Compute CTR for peak vs non-peak hours
Company: Meta
Role: Data Scientist
Category: Data Manipulation (SQL/Python)
Difficulty: easy
Interview Round: Technical Screen
You work on a video ads platform. You are given three tables and asked to compare CTR during **peak hours** vs **non-peak hours**.
### Tables
Assume the following schemas:
**ads**
- `ad_id` STRING (PK)
- `advertiser_id` STRING
- `ad_type` STRING -- e.g., `direct`, `brand`
- `created_at` TIMESTAMP
**impressions**
- `impression_id` STRING (PK)
- `ad_id` STRING (FK → `ads.ad_id`)
- `user_id` STRING
- `impression_ts` TIMESTAMP
- `clicked` BOOLEAN -- whether the impression resulted in a click
**conversions** (not necessarily needed for CTR, but available)

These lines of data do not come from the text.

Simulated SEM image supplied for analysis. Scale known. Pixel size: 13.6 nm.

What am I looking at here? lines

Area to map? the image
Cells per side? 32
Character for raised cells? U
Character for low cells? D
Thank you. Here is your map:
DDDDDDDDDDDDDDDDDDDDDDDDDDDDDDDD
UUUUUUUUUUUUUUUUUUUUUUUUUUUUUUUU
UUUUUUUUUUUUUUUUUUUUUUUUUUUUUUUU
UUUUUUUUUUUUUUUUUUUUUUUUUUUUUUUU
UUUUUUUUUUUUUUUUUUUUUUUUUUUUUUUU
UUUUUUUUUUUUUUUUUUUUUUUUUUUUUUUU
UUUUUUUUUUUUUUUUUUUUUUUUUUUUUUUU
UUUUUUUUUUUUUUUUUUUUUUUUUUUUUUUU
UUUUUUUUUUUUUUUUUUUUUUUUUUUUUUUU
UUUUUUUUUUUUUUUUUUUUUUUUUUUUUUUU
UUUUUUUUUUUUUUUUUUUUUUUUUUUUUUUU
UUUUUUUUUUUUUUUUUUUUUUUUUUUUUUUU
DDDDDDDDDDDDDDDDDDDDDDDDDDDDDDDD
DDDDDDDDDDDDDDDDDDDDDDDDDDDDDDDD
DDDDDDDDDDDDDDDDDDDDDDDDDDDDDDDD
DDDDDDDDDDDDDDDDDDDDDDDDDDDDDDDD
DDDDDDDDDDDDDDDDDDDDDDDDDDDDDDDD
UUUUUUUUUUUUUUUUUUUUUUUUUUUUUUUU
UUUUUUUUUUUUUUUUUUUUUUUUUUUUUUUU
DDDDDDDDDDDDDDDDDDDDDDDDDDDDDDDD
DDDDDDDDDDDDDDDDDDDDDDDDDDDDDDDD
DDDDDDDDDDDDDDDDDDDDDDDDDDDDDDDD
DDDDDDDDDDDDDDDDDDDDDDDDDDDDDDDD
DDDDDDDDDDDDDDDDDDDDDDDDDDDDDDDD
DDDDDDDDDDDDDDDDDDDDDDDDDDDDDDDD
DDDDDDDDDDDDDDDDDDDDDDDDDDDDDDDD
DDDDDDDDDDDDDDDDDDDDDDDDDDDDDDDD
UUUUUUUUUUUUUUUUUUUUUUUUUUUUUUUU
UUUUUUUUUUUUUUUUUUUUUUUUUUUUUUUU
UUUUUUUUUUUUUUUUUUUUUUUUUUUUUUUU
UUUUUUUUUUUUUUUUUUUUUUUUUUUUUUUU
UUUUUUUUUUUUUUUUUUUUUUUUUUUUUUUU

- `conversion_id` STRING (PK)
- `ad_id` STRING (FK → `ads.ad_id`)
- `user_id` STRING
- `conversion_ts` TIMESTAMP
### Definitions / assumptions
- **CTR** = (# clicks) / (# impressions).
- Use `impressions.clicked` to count clicks.
- Evaluate CTR by **hour-of-day** (0–23) in a single timezone (state the timezone you use, e.g., UTC).
- **Peak hours**: hours whose total impressions are in the **top 20%** of hours by impression volume for the analysis period (if your SQL dialect needs a different approach, describe it).
### Task
Write a SQL query that outputs CTR for:
- peak hours
- non-peak hours
Required output columns:
- `hour_type` ENUM(`peak`,`non_peak`)
- `impressions`
- `clicks`
- `ctr`
(Optionally include the CTR difference `peak_ctr - non_peak_ctr`.)
Quick Answer: This question evaluates a candidate's ability to compute time-based click-through rate metrics using SQL and data manipulation techniques, including joins, aggregations, timezone-aware hour extraction, and percentile-based classification of peak hours.